Irish workers now ranked as most productive in world

OECD figures suggest Republic leads way in labour productivity

In Ireland, workers add an average of $99.50 (€87) to the value of the economy every hour they work, according to the OECD. Photograph: Suzie Howell/New York Times

In Ireland, workers add an average of $99.50 (€87) to the value of the economy every hour they work, according to the OECD. Photograph: Suzie Howell/New York Times

 

Irish workers are now officially the most productive in the world, adding an average of $99.50 (€87) to the value of the economy every hour they work, according to the Organisation for Economic Co-operation and Development (OECD).

The Paris-based agency published figures on Tuesday showing the Republic had the highest rate of labour productivity, effectively economic output per hour of work, of any advanced economy in 2017.

At the top of the OECD list was Ireland at $99.50, followed by Luxembourg ($98.50) and Norway ($83.10). The Republic’s rate was also significantly higher than its biggest trading partners, the United States ($72) and the UK ($61.10), and nearly twice the OECD average of $54.80.

Labour productivity typically measures the value of work done in a given economy over time, with higher value-added jobs generating the greatest productivity increases.

The Republic’s position at the top of the global rankings has a lot to do with the high concentration of multinationals here, which typically drive the biggest productivity gains.

A recent Central Statistics Office report suggested labour productivity here grew by 4.5 per cent on average between 2000 and 2016 with a significant increase recorded in 2015, the same year that saw a massive influx of multinational assets and an unprecedented 26 per cent jump in gross domestic product (GDP), later derided as “leprechaun economics”.

The report also highlighted a gulf between indigenous and foreign-owned firms. Productivity growth among foreign-owned entities averaged 10.9 over the period but was only 2.5 per cent for indigenous firms.

Investment

Nonetheless Cantor Fitzgerald economist Alan McQuaid described the OECD’s figures as “very encouraging”, suggesting “that even if things go pear-shaped on the Brexit front, the end result for Ireland Inc may not turn out as bad as some are predicting”.

“In an era of increased automation (which of course in some cases can help workers increase productivity), with machine taking over from man/woman, it is a very positive sign that Ireland tops the league in terms of productivity, suggesting that while we can well and truly party, we also can work very hard,” he said.

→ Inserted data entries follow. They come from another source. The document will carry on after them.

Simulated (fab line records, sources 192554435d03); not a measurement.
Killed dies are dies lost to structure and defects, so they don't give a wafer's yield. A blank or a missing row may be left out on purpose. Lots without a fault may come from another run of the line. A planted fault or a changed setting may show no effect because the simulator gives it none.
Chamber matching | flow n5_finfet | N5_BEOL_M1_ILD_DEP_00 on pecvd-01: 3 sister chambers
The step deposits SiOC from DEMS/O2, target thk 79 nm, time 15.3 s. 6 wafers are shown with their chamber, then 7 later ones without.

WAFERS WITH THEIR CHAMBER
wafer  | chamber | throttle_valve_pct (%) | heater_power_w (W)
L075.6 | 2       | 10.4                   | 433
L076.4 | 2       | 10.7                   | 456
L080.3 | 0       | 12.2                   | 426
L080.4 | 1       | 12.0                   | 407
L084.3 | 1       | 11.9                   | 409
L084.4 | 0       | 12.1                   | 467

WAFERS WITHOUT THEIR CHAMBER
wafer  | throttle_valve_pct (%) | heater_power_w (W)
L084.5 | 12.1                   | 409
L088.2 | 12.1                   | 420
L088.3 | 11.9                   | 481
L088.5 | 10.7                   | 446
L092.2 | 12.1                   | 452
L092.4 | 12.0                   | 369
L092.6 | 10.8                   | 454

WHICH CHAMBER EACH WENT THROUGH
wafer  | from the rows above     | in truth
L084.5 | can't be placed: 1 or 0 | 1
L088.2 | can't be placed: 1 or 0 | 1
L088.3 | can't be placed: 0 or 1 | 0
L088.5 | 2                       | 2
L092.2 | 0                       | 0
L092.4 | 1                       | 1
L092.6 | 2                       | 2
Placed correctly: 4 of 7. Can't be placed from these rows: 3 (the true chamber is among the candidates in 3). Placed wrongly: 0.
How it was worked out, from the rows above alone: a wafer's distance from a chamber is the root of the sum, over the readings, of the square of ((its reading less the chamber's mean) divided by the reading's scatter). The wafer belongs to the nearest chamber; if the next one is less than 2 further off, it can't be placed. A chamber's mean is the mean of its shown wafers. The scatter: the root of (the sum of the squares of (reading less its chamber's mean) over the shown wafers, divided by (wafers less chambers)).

While acknowledging the multinational component of the figures, Mr McQuaid said they still left the Republic in a good position in terms of attracting in foreign investment.

“Any business owner looking at moving out of Britain because of Brexit or any other country for that matter, and seeing those productivity figures, would be encouraged to come to Ireland, all other things, such as tax liability, property costs or internet access, being equal,” he said.